Ernst Röhm

Ernst Julius Röhm (1887 – 1934) was a German army officer and commander of the SA. In 1934, he was executed during the political purge known as the Night of the Long Knives. Ernst Röhm was born in Munich, Germany, on November 28, 1887. He joined the German Army in 1906. At the outbreak of World War I, he served in the 13th Regiment of Bavaria. He was wounded three times, reaching the rank of major.

After the war, in 1919, Röhm joined the Freikorps and served under Franz Epp in Munich. He actively participated in right-wing politics and in 1921 he recruited Adolf Hitler to spy on the German Worker’s Party. Realizing that this political party had no connections with the communists, but was rather a rightist political party, Ernst Röhm, like Hitler, also joined the German Worker’s Party, which evolved into the National Socialist German Workers Party, or "Nazi" party.

In November 1923, Ernst Röhm took part in the Beer Hall Putsch. After its failure, he was put on trial and sentenced to to one year and three months in prison, but was released on a promise of good behavior. In 1924, when Hitler was still in prison, Röhm helped to create the Frontbann, which was a legal alternative to the then-outlawed SA. In 1925, due to differences in their political approach with other members of the Nazi Party, Röhm emigrated to Bolivia, where he served as a military advisor to the Bolivian army. But in 1931, Adolf Hitler recalled Röhm to Germany and appointed him chief of the Sturm Abteilung (SA). In just over a year he expanded it from 70,000 to 170,000 members. By 1934 the SA had grown to 3,000,000 men.

In 1933, Hitler’s minister of war, General Werner von Blomberg, and Walther von Reichenau, chief liaison officer between the German Army and the Nazi Party, became deeply concerned about the growing power of the Sturm Abteilung (SA) and Ernst Röhm, who had been given a seat on the National Defence Council and started to demand more say over military matters. On 2nd October 1933, Röhm sent a letter to Reichenau that said: "I regard the Reichswehr (German Army) now only as a training school for the German people. The conduct of war, and therefore of mobilization as well, in the future is the task of the SA."

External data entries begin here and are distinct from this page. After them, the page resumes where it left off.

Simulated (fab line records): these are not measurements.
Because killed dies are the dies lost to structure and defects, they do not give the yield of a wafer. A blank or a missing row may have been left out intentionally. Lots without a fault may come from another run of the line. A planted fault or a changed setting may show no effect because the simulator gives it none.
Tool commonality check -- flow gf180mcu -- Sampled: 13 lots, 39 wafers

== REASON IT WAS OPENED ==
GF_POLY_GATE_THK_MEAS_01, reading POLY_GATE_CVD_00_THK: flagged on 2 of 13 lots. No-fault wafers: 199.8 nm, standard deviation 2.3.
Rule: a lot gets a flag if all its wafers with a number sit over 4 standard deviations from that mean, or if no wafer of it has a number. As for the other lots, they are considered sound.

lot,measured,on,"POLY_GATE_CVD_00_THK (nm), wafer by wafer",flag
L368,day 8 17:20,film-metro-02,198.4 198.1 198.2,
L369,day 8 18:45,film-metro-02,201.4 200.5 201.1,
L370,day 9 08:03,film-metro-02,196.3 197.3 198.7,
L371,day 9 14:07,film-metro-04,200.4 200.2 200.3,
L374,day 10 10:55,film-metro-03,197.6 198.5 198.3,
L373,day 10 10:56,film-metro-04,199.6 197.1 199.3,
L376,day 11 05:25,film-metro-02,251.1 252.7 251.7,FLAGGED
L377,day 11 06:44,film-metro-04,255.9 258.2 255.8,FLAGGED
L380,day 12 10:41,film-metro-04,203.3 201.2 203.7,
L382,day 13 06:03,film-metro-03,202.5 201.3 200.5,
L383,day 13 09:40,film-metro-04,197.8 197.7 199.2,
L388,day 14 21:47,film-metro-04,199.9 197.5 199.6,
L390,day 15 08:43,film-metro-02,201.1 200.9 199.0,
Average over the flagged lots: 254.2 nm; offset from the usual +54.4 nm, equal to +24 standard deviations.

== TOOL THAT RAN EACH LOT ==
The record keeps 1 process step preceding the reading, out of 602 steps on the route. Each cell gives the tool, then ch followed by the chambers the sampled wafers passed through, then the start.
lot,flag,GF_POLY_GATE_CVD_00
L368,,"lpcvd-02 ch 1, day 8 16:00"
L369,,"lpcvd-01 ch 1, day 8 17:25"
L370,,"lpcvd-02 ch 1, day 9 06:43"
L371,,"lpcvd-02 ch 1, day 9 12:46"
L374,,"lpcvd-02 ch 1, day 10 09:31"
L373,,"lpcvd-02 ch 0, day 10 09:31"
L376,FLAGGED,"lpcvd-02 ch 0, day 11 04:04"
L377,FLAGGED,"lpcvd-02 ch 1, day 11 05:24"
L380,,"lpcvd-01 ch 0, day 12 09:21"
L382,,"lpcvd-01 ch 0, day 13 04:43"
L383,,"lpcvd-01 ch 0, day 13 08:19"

Werner von Blomberg and Walther von Reichenau, along with Hermann Goering and Heinrich Himmler, began to conspire against Röhm and the SA. Himmler asked Reinhard Heydrich to assemble a dossier on Röhm. Heydrich, after painstakingly thorough investigation, found evidence that suggested that Röhm had been paid 12 million marks by the French to orchestrate a military coup to overthrow and execute Hitler.

Hitler liked Röhm and initially refused to believe the dossier provided by Heydrich. Röhm had been one of his first supporters and, without his ability to obtain army funds in the early days of the movement, it is unlikely that the Nazis would have ever become established. But Röhm had different political view; he was left-oriented and despised not only the army Generals, but also the German businessmen, some of whom had financed Hitler’s political campaigns. Nevertheless, Adolf Hitler had his own reasons for wanting Röhm removed. Powerful supporters of Hitler had been complaining about Röhm for some time. Generals were afraid that the Sturm Abteilung (SA), a force of over 3 million men, would absorb the much smaller German Army into its ranks and Röhm would become its overall leader.

Industrialists, who had provided the funds for the Nazi victory, were unhappy with Röhm’s socialistic views on the economy and his claims that the real revolution had still to take place. Many people in the party also disapproved of the fact that Röhm and many other leaders of the SA were homosexuals. Adolf Hitler was also aware that Röhm and the SA had the power to remove him as leader. Hermann Goering and Heinrich Himmler played on this fear by constantly feeding him with new information on Röhm’s proposed coup. Their masterstroke was to claim that Gregor Strasser, whom Hitler hated, was part of the planned conspiracy against him. With this news Hitler ordered all the SA leaders to attend a meeting in the Hanselbauer Hotel in Wiesse.

In the early hours of June 30, 1934, Hitler, accompanied by a Schutzstaffel (SS) unit, arrived at Wiesse, where he personally arrested Ernst Röhm. During the next 24 hours 200 other senior SA officers were arrested on the way to Wiesse. Many were shot as soon as they were captured but Hitler decided to pardon Röhm because of his past services to the movement. Nevertheless, after much pressure from Hermann Goering and Heinrich Himmler, Hitler agreed that Röhm should be executed at once. At first Hitler insisted that Röhm should be allowed to commit suicide but, when he refused, Ernst Röhm was killed by two SS men.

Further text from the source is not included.